Last week, Thurston County Superior Court Judge Thomas McPhee allowed Referendum 71 to appear on the ballot, issuing his decision in a long-ass oral ruling. The stenographers today finished the pain-in-the-ass transcription and it now appears online (.pdf). McPhee provides his logic on why tens of thousands of signatures that were arguably invalid should be accepted.
Here's an excerpt about petitions that weren't signed by the signature gatherer:
Of the 2,680 petitions unsigned by the signature gatherer, 2,508 were stamped with Mr. Stickney's facsimile signature and 172 were not. I conclude that the presence of Mr. Stickney's facsimile signature is not material to any issue decided here because the presence or absence of the facsimile signature was not the basis for the Secretary's decision to accept the petition...
And here McPhee addresses the complaint that some voters may not have been registered when they signed:
For decades, the Secretary of State has used the date of checking as the date for determining whether a voter is registered. Realistically there is no other way. The Secretary of State has the ability to determine in nearly every case the date when a registered voter registered. That can be known. What cannot be known is the date when the voter, whether registered or not, signed the petition.

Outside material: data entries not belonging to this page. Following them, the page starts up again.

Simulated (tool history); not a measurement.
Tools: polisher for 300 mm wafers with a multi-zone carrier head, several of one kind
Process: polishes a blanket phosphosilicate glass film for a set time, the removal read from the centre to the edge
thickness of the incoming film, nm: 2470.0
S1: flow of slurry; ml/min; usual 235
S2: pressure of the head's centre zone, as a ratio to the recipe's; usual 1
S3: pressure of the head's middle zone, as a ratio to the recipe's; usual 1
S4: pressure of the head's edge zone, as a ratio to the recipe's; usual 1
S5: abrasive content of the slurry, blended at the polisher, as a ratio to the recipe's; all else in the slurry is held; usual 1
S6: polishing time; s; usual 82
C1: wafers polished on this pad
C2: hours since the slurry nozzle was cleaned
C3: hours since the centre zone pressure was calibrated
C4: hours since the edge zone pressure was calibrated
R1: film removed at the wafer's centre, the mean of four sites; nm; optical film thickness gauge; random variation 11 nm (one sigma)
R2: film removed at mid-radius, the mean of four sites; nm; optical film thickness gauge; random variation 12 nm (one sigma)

But Pro-gay lobby Washington Families Standing Together (WAFST) had filed the suit to keep the measure off the ballot, encouraged by a previous ruling in King County. Although the judge in the King County case, Julie Spector, said she couldn't rule to block the measure—it was out of her jurisdiction—she acknowledged "the Secretary of State does have the power to refuse petitions with falsely signed declarations, petitions with blank declarations, and signatures of people who were not yet registered voters." Spector also noted that while some people may register to vote at the time they sign a petition—meaning they aren't registered when they sign the it—"that does not mean it is in accordance with Washington law." In the Thurston County Suit, WAFST also argued that election observers saw some signatures accepted that they believed were invalid.
WAFST decided not to appeal, but they did join a recent lawsuit filed by the state to release the petition signatures to the public. That way, they argue, citizens could independently verify if the some signatures were accepted in error.